How do we ensure each person’s safety for the time that the journey will take?  

We have set up this curriculum so that it can be used with one or two people or with a large group of 25 people or more.   

Depending on how and where you create your writing circle, whether it is taking place in person or via zoom, with real life interference and faulty video connection, it may be as formal as mandated by the staff of the prison or jail where you are working, with participants called down every week by the corrections officers, and corrections officers attending to every word. Or it may be completely informal, as you work with people whenever they are able to meet with you.   
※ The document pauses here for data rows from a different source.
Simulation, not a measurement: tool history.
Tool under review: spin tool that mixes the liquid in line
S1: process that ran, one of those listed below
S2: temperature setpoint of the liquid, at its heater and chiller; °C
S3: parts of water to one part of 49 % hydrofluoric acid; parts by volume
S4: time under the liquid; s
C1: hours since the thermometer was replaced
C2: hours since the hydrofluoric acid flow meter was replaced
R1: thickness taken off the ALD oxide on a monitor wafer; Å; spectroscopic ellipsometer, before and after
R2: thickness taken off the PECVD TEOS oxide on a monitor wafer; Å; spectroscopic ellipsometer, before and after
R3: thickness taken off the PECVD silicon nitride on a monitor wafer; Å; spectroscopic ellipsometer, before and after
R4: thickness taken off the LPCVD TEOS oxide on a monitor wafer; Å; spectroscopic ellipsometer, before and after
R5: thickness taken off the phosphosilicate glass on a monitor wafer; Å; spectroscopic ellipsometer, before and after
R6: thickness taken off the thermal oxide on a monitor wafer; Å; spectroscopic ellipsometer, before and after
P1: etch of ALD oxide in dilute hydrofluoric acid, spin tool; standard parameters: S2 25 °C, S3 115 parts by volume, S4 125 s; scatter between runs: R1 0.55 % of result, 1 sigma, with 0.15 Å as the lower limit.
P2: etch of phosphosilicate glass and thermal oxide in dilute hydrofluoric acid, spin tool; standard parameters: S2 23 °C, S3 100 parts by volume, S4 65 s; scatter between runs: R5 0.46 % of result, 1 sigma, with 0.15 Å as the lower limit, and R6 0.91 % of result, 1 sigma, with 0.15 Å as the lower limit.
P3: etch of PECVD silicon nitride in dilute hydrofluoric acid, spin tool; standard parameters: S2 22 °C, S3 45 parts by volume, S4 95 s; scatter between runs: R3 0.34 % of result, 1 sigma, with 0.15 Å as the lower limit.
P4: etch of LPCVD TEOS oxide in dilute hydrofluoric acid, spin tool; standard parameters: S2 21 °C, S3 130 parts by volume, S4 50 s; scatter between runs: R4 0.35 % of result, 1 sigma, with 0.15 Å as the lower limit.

In this chapter we will be meeting with Marcellus and Aysiah Morris, who volunteered for this project to work on stories to heal prison families that experienced incarceration across the generations. We will be meeting first in Marcellus’ kitchen, when father and daughter are together for a visit, and then later when they are zooming in from different states. We will be encountering Marcellus as he practices reading his first chapter aloud in his bathroom, in preparation for a major conference,  the only quiet space available on that day.

Using Oral Imaging to ensure each person’s safety, while developing group bonding and parameters from the start

Imagine that you have introduced yourself and the goals of the project. Perhaps you have read to the group one or two of the stories you have selected to set the stage for the work ahead. Maybe you have printed copies and had the participants take turns reading them aloud. Or, if you are working remotely, you have projected it on the zoom screen.  Hearing it aloud is definitely part of the magic. 

We see narrative structures as safe houses in which our memories and daydreams can comfortably reside. 


The more you can guide your writing circle toward helping each member find a moment of internal or external drama that aligns with a larger truth, quest or understanding, the more engaging, but also the safer, the journey will be.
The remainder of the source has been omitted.